Indian Oil relaunches controversial green hydrogen tender that previously landed it with a court case




State-owned giant has overhauled the contract for 10,000 tonnes-per-year facility at one of its refineries


State-owned Indian Oil Corporation Ltd (IOCL) has re-launched and re-worded a controversial green hydrogen tender that it cancelled last month after independent developers took it to court alleging bias and conflict of interest.


The new tender to build, own and operate a 10,000 tonnes-per-year green hydrogen plant at IOCL’s Panipat refinery in Haryana, was published on Friday with new wording that removes most of the clauses that the developers claimed discriminated against them.


Bidding on the new tender will begin on 15 April, with the first stage filtering applicants based on technical feasibility before a commercial bid on 23 April.


The six developers of India’s Independent Green Hydrogen Producers Association (IGHPA) filed a writ petition in Delhi’s High Court in November 2023, alleging that IOCL had worded the original tender for the plant in such a way so as to favour a joint venture in which the state-owned giant had a stake.


The court accepted IGHPA’s complaints at the time and requested a response from the government, which owns IOCL.


Top of the list of the IGHPA’s complaints was the inclusion of a clause that would have allowed GH4India — a joint venture between IOCL, Indian engineering firm Laren and Toubro and renewables developer ReNew — first right of refusal on the project.


It had also complained that GH4India would have been exempt from the Earnest Money Deposit, ie, a deposit made to a seller that represents a buyer’s good faith to make a purchase.


Both of these clauses appear to have been removed, with the Earnest Money Deposit set at 54 million rupees ($658,147) in the new tender.


“The reason [the previous tender] was cancelled is because of the ROFR [Right of First Refusal] clause,” an unnamed senior official at IOCL told Indian finance website MoneyControl this week. “For the clause, we had taken the advice of the solicitor general of India and he said under certain circumstances, IOCL can go ahead with 100 percent ROFR.”


The official went on to say that the tender would be given the go-ahead after the next hearing on the writ in court, which is due on 28 March.
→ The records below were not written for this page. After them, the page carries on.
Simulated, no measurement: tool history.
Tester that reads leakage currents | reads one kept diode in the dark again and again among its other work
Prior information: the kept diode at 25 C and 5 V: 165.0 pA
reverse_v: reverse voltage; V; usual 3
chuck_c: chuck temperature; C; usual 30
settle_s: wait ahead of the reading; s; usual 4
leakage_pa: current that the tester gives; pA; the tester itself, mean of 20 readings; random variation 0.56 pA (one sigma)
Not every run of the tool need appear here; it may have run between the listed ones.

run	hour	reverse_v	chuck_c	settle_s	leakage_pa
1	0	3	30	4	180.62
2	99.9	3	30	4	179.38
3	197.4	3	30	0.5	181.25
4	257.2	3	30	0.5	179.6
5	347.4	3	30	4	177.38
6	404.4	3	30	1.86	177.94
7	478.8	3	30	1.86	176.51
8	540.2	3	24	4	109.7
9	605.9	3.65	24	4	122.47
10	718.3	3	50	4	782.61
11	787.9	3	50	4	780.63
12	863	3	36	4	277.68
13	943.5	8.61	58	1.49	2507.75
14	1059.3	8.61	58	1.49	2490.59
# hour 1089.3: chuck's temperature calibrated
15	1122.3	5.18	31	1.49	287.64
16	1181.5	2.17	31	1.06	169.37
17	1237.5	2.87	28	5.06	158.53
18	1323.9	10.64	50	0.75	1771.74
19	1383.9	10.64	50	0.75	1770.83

However, the IGHPA’s complaint that IOCL cannot legally refuse the lowest bid appears to have been ignored, as the new tender includes the following caveat:


“[IOCL] reserves the right not to accept the lowest bid, if in its opinion this would not be in the interests of the works/IOCL”.


Hydrogen Insight contacted IOCL for comment, but has not received a response at the time of publication.